The latest entry seems purposefully designed to break the long cold spell by tapping into the past in every possible way. For starters, consider the film’s two main characters: New York City-bound Wake Forest art major Sophia Danko (Britt Robertson) and single-minded professional bull rider Luke Collins (Scott Eastwood). Robertson is a younger Jennifer Lawrence look-alike, while Eastwood effortlessly reminds viewers just how sexy his father Clint Eastwood once was. It’s all essential distraction from the fact that their narrative is entirely awkward, forced and paper-thin. Sparks appears to concede that very point by coming to its rescue with a second, more substantial love story dating back to the 1940s.
This second romance introduces us to bookish Ira Levinson (Jack Huston, grandson of famed director John Huston) and the love of his life, an outgoing and beautiful art lover named Ruth (Oona Chaplin, granddaughter of legendary director Charlie Chaplin). Now a feeble widower (played pitch-perfectly by Alan Alda), Ira meets the younger couple after a fateful unplanned stroke of luck. He introduces Sophia to his back story through journal-like letters written to Ruth over a lifetime and presented in intimate flashback sequences throughout the film.
From here on out, we bounce between two stories, distinct not only in the eras in which they occur but also in their credibility and interest. Sophia and Luke exist purely as eye candy for the masses. Ira and Ruth’s romance is where the real heart of the film lies. It reinvigorates the energy every time we return to it. I simply wish we could have stayed forever in the past, leaving Sophia and Luke to play Ken and Barbie in another, far less interesting film.
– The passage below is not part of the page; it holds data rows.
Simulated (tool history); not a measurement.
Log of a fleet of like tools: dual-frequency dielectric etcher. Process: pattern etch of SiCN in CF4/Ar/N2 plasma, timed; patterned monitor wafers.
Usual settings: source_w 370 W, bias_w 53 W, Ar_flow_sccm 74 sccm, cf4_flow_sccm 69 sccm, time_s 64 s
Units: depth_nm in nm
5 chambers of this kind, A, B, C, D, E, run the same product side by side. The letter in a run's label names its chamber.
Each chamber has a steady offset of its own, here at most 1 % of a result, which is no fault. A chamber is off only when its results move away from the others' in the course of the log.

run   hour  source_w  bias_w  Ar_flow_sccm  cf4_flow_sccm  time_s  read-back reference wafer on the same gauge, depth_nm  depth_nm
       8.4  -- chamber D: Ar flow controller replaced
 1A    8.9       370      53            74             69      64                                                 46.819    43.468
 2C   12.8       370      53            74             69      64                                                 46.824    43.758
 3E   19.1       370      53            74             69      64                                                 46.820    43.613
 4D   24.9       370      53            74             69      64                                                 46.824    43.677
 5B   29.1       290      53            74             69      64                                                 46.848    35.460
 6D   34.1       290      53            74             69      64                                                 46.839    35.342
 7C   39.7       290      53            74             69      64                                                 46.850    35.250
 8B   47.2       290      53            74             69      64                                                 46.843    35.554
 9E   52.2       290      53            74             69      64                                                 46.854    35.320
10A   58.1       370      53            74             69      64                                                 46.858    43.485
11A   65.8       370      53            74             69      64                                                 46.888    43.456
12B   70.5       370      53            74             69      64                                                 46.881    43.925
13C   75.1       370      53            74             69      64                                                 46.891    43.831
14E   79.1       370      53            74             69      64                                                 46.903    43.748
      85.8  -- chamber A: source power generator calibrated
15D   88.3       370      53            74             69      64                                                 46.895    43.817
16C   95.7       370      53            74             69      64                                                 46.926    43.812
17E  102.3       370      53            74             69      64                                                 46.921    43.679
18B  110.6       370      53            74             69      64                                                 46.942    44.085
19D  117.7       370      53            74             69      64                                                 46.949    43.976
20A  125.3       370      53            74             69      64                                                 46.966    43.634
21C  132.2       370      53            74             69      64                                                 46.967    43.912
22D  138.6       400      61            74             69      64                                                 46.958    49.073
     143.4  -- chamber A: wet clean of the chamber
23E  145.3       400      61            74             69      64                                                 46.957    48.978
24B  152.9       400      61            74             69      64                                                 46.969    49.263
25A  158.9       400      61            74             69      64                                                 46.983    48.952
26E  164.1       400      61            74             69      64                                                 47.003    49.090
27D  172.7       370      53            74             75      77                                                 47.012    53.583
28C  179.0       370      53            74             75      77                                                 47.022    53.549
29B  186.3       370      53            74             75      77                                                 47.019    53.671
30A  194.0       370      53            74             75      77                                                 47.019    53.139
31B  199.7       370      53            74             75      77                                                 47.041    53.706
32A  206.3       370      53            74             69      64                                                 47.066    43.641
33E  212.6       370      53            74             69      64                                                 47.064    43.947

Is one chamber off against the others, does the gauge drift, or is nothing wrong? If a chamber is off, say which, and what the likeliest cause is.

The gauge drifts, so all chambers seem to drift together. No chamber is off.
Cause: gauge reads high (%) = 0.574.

Director George Tillman Jr. deserves much of the blame. He’s the one who gives the current day its plastic look and even manages to screw up Ira’s epic storytelling. The letters that drive it are unnecessarily confusing for half of the film. We’re given no context as to the reason behind them, leaving us to grasp for answers better resolved up front.
We’re left with a broken film, combining a timeless love story that’s not explored to its full effect and a dull, fairly lowbrow erotic tease. The film’s final insult is an entirely ridiculous Hail Mary ending whose outcome is never in any doubt. Tillman surrounds himself in the aura of Hollywood legends and delivers a ride that should never have left the stable.